When a train gets derailed, how do they re-rail it?
It’s going to depend on how badly the track, rolling stock and surrounding structures are damaged, and on how many people have been killed or injured, but generally they would use mobile cranes to get the rolling stock back on the track.
Why would the method of re-railing vary based on the number of deaths?
There is a cast iron gadget called a “re-railer” which can be used in some circumstances. If the derailed wheel is next to the track the re-railer is used to guide it back up onto the track.
Well, if there are deaths or injuries, the first priority is going to be getting the people out, not putting the train back on the tracks, and you probably would not want to use a crane in that process, since it would cause more injuries or deaths.
Oh, I get it. That makes sense.
Well, also, the number if deaths is likely to be somewhat proportional to the severity of the incident, and thus, inversely proportional to the potential for salvaging usable rolling stock.

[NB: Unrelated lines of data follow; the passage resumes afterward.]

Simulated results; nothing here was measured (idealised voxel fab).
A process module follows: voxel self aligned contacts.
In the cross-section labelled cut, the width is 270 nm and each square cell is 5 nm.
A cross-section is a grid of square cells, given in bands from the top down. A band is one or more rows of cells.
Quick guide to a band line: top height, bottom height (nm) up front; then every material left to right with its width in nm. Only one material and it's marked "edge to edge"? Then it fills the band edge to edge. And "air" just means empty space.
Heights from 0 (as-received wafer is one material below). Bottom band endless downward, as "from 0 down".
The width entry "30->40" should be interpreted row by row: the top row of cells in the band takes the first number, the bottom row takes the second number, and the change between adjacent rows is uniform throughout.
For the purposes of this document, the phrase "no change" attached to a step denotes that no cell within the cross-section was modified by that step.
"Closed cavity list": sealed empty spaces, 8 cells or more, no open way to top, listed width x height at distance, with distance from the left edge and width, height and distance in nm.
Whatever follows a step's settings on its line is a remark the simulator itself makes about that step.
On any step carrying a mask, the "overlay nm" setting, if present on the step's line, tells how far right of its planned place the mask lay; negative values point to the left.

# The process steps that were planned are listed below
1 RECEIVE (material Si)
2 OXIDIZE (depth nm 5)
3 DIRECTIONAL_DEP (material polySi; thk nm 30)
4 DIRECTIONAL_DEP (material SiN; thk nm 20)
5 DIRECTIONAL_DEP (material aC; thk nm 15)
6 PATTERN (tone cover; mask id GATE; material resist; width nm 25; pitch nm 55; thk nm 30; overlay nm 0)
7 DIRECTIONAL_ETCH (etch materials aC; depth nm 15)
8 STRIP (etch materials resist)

The stretch of tracks from Mojave to Tehachapi (CA) must set some kind of record for derailings. I’ve driven that way a few times, and there always seems to be a derailed train laying somewhere along that line. These weren’t just sitting upright alongside the tracks, there were overturned or laying on their sides and seriously mangled. (These are all freight trains, no passengers involved.) I’m not sure there was much left worth re-railing, unless only to haul them away.
This is the same line, BTW, that also includes the world-famous Tehachapi Loop.
What if there are no roads around?
There must have been some kind of access to build the railway line. At the worst, you could bring in the vehicles and machinery that you need along the line itself. In some cases, access by boat might easiest.
Use the rails to get as close as you can, then drive the last few hundred yards over land. A lot of railway maintenance vehicles have a combination of steel railway wheels as well as road or all-terrain tyres, or caterpillar tracks. The railway wheels are lowered into position on the rails as required.
For larger cranes and maintenance stuff, you’d either put it on a low-loader type carriage and haul it as far as possible on the rails, or take it there in pieces and assemble on site.
Years ago, the railroads had wreck trains, complete with a crane that would come to the site to pick up the cars. They were expensive and inflexible, because when a car was put back on the track, you had to move everything to the nearest spur to set out the rerailed car to go back for more.
Today, the railroads call specialty contractors that bring sideboom tracked vehicles ('sidewinders") that were originally developed to lay pipelines to do the heavy lifting. Since they are not constrained to the track, the sidewinders are much more flexible and efficient.
Heavily damaged cars are typically pulled clear and scrapped on the spot at a later date. Lesser damaged cars that are not railworthy are loaded on flatcars and are taken to the the cars shops for repair or disposal. The rest are rerailed and hauled away in a train.
As far as access is concerned, most lines have an access road parallel to the track. In situations where there is no room, the sidewinders drive straight down the track to the wreck site. When Amtrak had to clean up the Bayou Canot wreck years ago, the work was done from the deck of several barges.
At a level crossing a half dozen blocks from where I lived, I once watched them trying to rerail a freight car that had somehow jumped the track (but not turned over or had any obvious damage). They kept trying to back it up onto what was obviously described as a rerailer above, but it wasn’t working. I had (illegally no doubt, but I was on foot and what the hell) crossed it during one of the motionless cogitations over what to do next) and stayed and watched, but eventually had to leave. When I came back an hour later, it was all cleared.
I think the big question is, do you want your money back?
mmm
Those derailed or overturned cars near Tehachapi may have been old cars deliberately placed there by the railroad to prevent erosion or as a windbreak.
Ya think? They sure looked like a wrecked train wreck to me. (This was some years ago, BTW.) Another time, there was a wrecked train like that at the bottom of the mountain near the town of Mojave.
I have to wonder how they clear a wreck with over head catenary wires in the way.
Those can be removed temporarily.
More often, taken down by the derailment to begin with.